The Top Real Estate Investing Terms And Definitions Every Residential Property Investor Just Starting Out Needs To Know
The potential for earning a great deal of money through real estate investments is extraordinary. But in order to really understand the industry and how best to invest your resources, you have to be aware of most of the language being used, and what it really means. Here are some important terms for you to understand, so you can maximize your efforts in real estate investing.
Vacancy rate – the percentage of units which are unoccupied and generating no income.
Tenant screening – the process of finding the best tenants, usually through background checks, reference checks, interviews, and credit checks.
Liability insurance – a policy which protects property owners against claims of bodily injury or negligence which result in damage to someone else.
Single-family home – a free-standing unit which is not connected to any other unit or property, and can be used as a dwelling.
Multi-family home – a unit which can accommodate more than one tenant in a single structure.
Fair Housing Act – a federal law which prohibits the practice of discrimination relative to buying, selling, renting, or financing properties.

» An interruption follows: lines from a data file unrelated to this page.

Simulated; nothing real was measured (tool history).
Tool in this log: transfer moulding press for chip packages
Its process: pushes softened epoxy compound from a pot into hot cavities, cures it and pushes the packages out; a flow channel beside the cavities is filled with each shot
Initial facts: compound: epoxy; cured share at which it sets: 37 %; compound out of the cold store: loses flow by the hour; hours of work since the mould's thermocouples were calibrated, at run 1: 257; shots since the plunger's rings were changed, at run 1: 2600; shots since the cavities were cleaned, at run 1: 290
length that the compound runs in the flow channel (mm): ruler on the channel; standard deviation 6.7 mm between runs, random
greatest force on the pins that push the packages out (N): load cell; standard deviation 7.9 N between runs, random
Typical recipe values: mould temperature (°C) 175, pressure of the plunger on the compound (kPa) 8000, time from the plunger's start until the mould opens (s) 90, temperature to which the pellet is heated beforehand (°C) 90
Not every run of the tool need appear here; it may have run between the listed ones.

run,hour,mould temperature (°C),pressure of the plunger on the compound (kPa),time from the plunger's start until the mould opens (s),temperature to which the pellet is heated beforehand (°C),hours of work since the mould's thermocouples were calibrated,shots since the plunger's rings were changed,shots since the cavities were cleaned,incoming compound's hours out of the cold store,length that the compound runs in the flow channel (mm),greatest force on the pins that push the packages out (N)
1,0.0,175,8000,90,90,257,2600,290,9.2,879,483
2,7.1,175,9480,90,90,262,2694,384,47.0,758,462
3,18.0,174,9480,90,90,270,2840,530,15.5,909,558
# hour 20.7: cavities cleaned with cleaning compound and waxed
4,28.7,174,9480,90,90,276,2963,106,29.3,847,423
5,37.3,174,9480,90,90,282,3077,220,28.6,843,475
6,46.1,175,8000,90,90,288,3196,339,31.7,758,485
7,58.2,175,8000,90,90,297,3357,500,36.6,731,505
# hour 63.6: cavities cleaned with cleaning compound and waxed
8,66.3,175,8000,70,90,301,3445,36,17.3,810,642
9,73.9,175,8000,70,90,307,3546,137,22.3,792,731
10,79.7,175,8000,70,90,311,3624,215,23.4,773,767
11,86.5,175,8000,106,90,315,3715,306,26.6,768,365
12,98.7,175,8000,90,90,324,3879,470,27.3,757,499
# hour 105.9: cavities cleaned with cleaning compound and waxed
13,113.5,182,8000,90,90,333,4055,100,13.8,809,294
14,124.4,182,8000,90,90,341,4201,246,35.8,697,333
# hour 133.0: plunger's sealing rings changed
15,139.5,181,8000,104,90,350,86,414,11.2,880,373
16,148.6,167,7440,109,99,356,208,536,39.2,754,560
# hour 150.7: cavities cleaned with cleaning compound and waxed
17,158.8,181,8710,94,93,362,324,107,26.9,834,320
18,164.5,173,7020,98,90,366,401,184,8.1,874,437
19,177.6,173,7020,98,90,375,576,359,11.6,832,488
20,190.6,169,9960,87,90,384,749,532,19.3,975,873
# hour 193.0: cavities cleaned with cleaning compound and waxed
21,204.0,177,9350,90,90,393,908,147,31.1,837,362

Equity – the difference between a unit’s current market value and its outstanding mortgage amount.
Return on investment – the difference between a property’s net profit versus its total acquisition cost.
Capital improvement – any permanent improvement made to a property which increases its value and usage.
Debt-to-income-ratio – a comparison of total monthly debts and total monthly income.
Net operating income – the annual profit brought in by a property after subtracting all associated expenses.
Capital expenses – expenses which are related to property ownership which extend the life or add value to the property.
Adjustable rate mortgage – a mortgage where the interest rate varies, based on the market rate.
Fixed rate mortgage – a mortgage which maintains the same interest rate throughout the life of the mortgage.
Amortization – when an owner pays some part of the principal plus interest each month, so as to build equity in a property.
Escrow – money held in escrow is retained by a third party until buyer and seller can agree on all points of a pending transaction.
Interest – the cost of borrowing money for a mortgage which is paid off each month, along with some portion of the principal.
Real estate broker vs. realtor – a broker assists people with buying and selling properties; a realtor is a member of the National Association of Realtors, and is automatically considered a broker, whereas not all brokers are realtors.
Assessment – determining the actual value of a property, usually for tax purposes.
Appreciation – the increase of any property’s value over a period of time, due to improvements made, increasing demand, etc.
Depreciation – the reduction of a property’s value over time, often because of ordinary wear and tear.
Remote investing – real estate investing where the investor is geographically remote from a property being purchased or sold. While it does not permit a personal inspection of the property, it does allow an investor to become active in an area where opportunity exists.
HOA fee – a fee which is paid by the property owner to an organization which is responsible for community policies, when a property is located within that organization’s jurisdiction.
Building classifications – a method for determining the value, risk, and potential profitability of any potential investment, based on its market value. Class A properties are deemed to present the greatest value, Class B properties are still good but slightly less desirable, Class C properties are generally in less desirable locations, and Class D properties are in fringe locations, often with less than ideal construction.